The Switzerland County School Corporation is considering a program that would create a partnership allowing high school students to take classes that would count both as high school and college credits.
Katie Mote, President of the Ivy Tech Community College campus in Madison, made a presentation at last Monday’s meeting of the Switzerland County School Board. That presentation included a proposal for the school corporation to help provide and promote dual credit and dual enrollment classes.
“We invite you to give some consideration to the future state of your program,” Mote told the school board. “Where in your students, like the young ladies who are excellent athletes (the board had honored the Sectional Champion Lady Pacer basketball team at the start of the meeting), can also leave and graduate from high school having completed their first year of college. Which, for those of you who have students currently enrolled in college or who are getting ready to go to college, carries a price tag of at least $20,000 a year for a public, four year, Indiana institution.”
Mote told the board that she wanted to frame the conversation not only around the future, but also around the needs of the community.
“We have an obligation as educators to make sure that your graduates and our graduates can go out into the world where technology will be part of the fabric and fiber of every single interaction and task that we touch during the day,” Mote said. “We know that working in an environment that is dominated by that technology demands an additional level of education in every employment sector in the State of Indiana, within our region of Southeastern Indiana, and across the United States; so we can continue to be competitive with countries like China.”
Mote said that along with education, schools also need to align with business and industry in the area that a school serves in order to help make sure that a graduating student has the skills needed to be beneficial to an employer.
She said that Switzerland County is doing a good job of that with its ‘Project Lead the Way’ program.
“We also know that the rate of education that a person has is directly proportionate to the amount of income that they earn, which is directly proportionate to their quality of life,” Mote said. “So everyone in this room knows that education beyond high school is essential; and Switzerland County High School is aware of the needs here in our area.”
In order to provide students with their best opportunity to succeed, Mote said that it is important that second education align with post secondary education and also business and industry in creating a K-14 system.

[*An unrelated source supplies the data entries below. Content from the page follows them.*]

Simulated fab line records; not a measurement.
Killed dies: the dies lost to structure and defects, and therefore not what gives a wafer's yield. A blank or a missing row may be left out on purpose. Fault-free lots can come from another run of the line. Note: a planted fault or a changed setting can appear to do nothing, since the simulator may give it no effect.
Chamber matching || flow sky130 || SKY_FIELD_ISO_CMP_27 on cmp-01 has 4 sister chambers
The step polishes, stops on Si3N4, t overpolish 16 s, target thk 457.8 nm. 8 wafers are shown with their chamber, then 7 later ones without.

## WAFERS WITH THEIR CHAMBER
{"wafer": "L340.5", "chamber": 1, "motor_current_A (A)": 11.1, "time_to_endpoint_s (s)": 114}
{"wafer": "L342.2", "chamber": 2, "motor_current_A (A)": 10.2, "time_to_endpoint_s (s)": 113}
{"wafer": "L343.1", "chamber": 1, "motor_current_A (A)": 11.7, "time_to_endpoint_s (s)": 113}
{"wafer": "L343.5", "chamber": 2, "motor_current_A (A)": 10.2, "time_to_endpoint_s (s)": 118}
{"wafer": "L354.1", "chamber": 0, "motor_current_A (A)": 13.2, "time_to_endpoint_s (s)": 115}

“Not ending at your high school years, but partnering with and helping students to be able to earn their first year of college in a community that has a rate of free and reduced lunch in the neighborhood of 75-percent,” she said. “It’s 55-percent in Jefferson County, so we know that these students need this assistance, and we need it as a state so that we can be competitive and have a skilled workforce.”
Mote said that Ivy Tech has been partners with Switzerland County High School since the early 2000s, when the high school and the college began a ‘dual credit’ relationship. She said that in 2012 the state legislature created a focus on asking secondary schools to seek and develop relationships with post-secondary schools which would create “seamless pathways” allowing students to earn a variety of outcomes.
“In 2014 the Governor created the works council, whose initiative was to align business to secondary ed and post secondary ed, to engage students in these programs,” Mote said.
Mote said that ‘dual credit’ are opportunities that students have at the high school to have classes, taught by high school faculty, to earn college credit. She showed the school board a page of classes which include a core group of 30 credits that are standard for students in their first two years of college. She had highlighted the classes that the Switzerland County School System currently provides for students as ‘dual credit’ at no charge.
“You see some gaps in the list,” Mote said.
To illustrate what she was talking about, Mote used a series of six jars representing different disciplines of study, and ping pong balls as credits that need to be distributed into the different disciplines.
Mote said that ‘dual enrollment’ differs from ‘dual credit’ because with ‘dual enrollment’ a student takes classes at the Ivy Tech campus taught by Ivy Tech faculty.
“Without a dual enrollment partnership, your students cannot earn this first year of college,” Mote said. “While we know that dual credit is fantastic, that students are getting the opportunity to earn college credit; we also know when we look at the data that it is not enough.”
Mote said that nationally, Indiana ranks in the bottom 10 in states in terms of educational attainment.
Mote said that, in working with high school Principal Gregg Goewert and Director of Guidance Marla Edwards, it has been determined that there would be 15 incoming seniors (Class of 2016) next year who would benefit from this partnership; as well as between 24-28 incoming juniors (Class of 2017) who could benefit from this first year of partnership.
Her proposal was for the school corporation to purchase between 39-43 ‘seats’, based on those numbers, so that those students could attain dual enrollment credit by going to the Ivy Tech campus in Madison and taking classes there taught by Ivy Tech faculty members.
She told the board that she was asking for an investment:
n Tuition cost at Ivy Tech is $131.15 per credit hour. Starting with a Communication 101 class, which is three credit hours, that would mean that the class would cost $393.45 for one student to earn those three college credits.
n If the school corporation ‘bought’ 39 seats in that class, the cost to the school corporation would be $15,344.55. If the corporation purchased 43 seats, the cost would be $16,918.35.
n In addition to that, there is also a $60 technology fee that Mote said was “non negotiable”, and that it was a fee is charged by the college to maintain infrastructure, electronic and otherwise. With 39 seats, that would be an additional $2,340; and for 43 seats, that would be an additional $2,580.
n So, in total, for the school corporation to purchase 39 seats in a dual enrollment, three credit hour class, there would be a charge of $17,684.55; and for 43 seats the charge would be $19,498.35.
So, if the school corporation provided one three-credit course for students in the fall and another in the spring, for the 39 seats the total investment would be $35,369.10 and for the 43 seats would be $38,996.70.
The school board members asked about transportation; and Mote said that it would be the school corporation’s responsibility. She also said that the school board could design a program where students/parents shared in the cost of the dual enrollment classes, because of the savings that the parents will see compared to paying for their student to be on a college campus taking those classes.
The school board asked for more time to consider the proposal; and will take up the matter again at an ‘open working session’ that is being planned sometime before the board’s next regular meeting in May, but a time and date have not yet been set.